Greek authorities are looking to cut the number of video lottery terminals (VLTs) that gaming monopoly OPAP operates in the country.
On Friday, ekathimerini.com reported that the Finance Ministry has tabled a bill seeking to slash the number of VLTs to 25,000, so that there will be “a more effective supervision by the authorities” as well as giving residents “smaller exposure to gambling.”
OPAP, Europe’s fourth-biggest betting operator, was given the greenlight last year to roll out 35,000 machines in the country. The company said it will finish the installation of 16,500 terminals by May 2018, while its suppliers—IGT, Inspired Gaming, Scientific Games and Synot Group—will provide the remaining 18,500 machines.
OPAP offers sports betting and lottery products in about 5,750 outlets in Greece and Cyprus via a revenue-sharing scheme with agents. The betting operator has been punting on its new VLT business to become a catalyst for future growth, although the costs of the rollout caused OPAP’s net profit to fall 8.7 percent, reaching €39 million in the first quarter of 2017.

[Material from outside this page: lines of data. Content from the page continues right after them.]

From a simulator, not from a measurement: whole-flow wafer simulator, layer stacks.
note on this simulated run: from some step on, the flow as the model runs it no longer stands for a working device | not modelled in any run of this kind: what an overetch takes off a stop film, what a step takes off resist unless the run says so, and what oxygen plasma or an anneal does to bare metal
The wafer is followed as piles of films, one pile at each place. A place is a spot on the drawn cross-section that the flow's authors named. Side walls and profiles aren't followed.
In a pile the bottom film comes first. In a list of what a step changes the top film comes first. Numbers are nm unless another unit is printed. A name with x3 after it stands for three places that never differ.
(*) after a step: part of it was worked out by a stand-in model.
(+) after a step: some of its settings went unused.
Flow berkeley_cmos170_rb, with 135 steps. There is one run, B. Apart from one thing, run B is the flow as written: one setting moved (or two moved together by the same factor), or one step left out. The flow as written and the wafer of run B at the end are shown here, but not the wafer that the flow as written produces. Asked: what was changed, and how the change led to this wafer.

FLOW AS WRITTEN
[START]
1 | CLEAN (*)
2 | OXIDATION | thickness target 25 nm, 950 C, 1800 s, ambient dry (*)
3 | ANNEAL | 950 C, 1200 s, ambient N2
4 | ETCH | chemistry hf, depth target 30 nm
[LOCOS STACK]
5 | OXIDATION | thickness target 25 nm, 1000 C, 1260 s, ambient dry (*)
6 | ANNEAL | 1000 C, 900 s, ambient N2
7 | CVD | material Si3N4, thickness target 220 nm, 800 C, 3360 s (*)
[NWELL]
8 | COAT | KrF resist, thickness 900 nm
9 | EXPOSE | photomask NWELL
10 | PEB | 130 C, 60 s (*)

The rollout of VLTs, which started operating in January 2017, is still in progress, with 53 gaming halls—as of June—hosting a total of 1,355 machines, according to OPAP.
OPAP, which also saw its profits fall nearly one-fifth in 2016, has yet to catch a break.
The company, which was fully privatized in 2013, saw its full-year earnings and net profit for 2016 fall 18.4 percent to €307.5 million and 19.2 percent to €170.2 million, respectively. The chief culprit behind the profit plunge was the Greek government, which raised OPAP’s tax obligation from 30 percent to 35 percent of gross gaming revenue. According to the betting operator, the increase, which was applied retroactively to January 1, 2016, cost the company an extra €57.5 million last year.